Lessons from a paper route: Getting the job done and keeping the customers happy

I was a paperboy. I had about 35 customers in a suburban town in New Jersey. After school each day, I stopped by the train station where the truck from the Bergen Record dropped off bundles of papers for the five or six boys that delivered in my part of town. I would either load the papers into baskets on my bicycle, or I would carry them in a big canvas bag.

The papers had to be delivered in time before all of the fathers arrived home from their jobs in New York City so they could read the paper before dinner. That usually was not very difficult. School was out by 3:15. If I started my route by 4:00, I could finish by 5:00 on a good day. Saturday and Sunday papers had to be delivered by 8:00. The Sunday paper took longer because it was always delivered in several sections, and it took extra time to assemble the paper before we delivered it.

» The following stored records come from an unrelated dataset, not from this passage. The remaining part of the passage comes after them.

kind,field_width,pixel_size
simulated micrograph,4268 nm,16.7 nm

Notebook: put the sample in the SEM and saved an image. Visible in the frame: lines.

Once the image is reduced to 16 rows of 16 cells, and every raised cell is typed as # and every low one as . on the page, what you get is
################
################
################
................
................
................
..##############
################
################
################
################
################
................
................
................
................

All of this was a great experience for a not yet teenage boy, especially when the papers were small and the weather was good. The US Postal Service may not have adopted the words inscribed on the New York post office, “Neither snow nor rain nor heat nor gloom of night stays these couriers from the swift completion of their appointed rounds,” as a motto, but they surely applied to the paper boys in Glen Rock, NJ. The papers were not always very small either. Large papers were difficult because they took extra time to assemble and because paperboys had limited carrying capacity. Large papers frequently meant that a route that could be walked or biked in half an hour could take as long as an hour and a half or more because the carriers had to make several trips.

You should be getting the idea that there were days that it just was not fun to be a paperboy. It always seemed as if it rained or snowed on the days when the paper was the largest. Those were the days that as I walked in the door after finishing the route, hungry because I was later for dinner, my mother would say, “Mrs. C called, and the paper was wet,” or “The Mr. M called and wanted to know why his paper was late.” I did not realize it at the time, but this was an important lesson, and it was good experience for later in life. I might have been cold and wet and hungry because I was late, but that did not matter. The papers were also wet and late. My customers expected me to deliver their papers on time and in readable condition. The weather did not matter. The size of the paper did not matter. Nothing mattered except that the paper was delivered as promised.

I hope it does not sound as if I had unbearable customers. My customers were fabulous, and they liked having me as their paperboy. They were generous with tips when I collected, and when they saw me in town, they always had a kind word for me.

The lesson from the paper route was simple. When I began my route, I agreed to deliver papers. My customers, who paid me for my service, expected me to deliver. It was not always easy, but that was our agreement. If that lesson seems too simple consider how many times service providers don’t deliver. The idea that getting job done means happy customers was a big lesson for a young businessman. It was a lesson from my paper route that I remember today.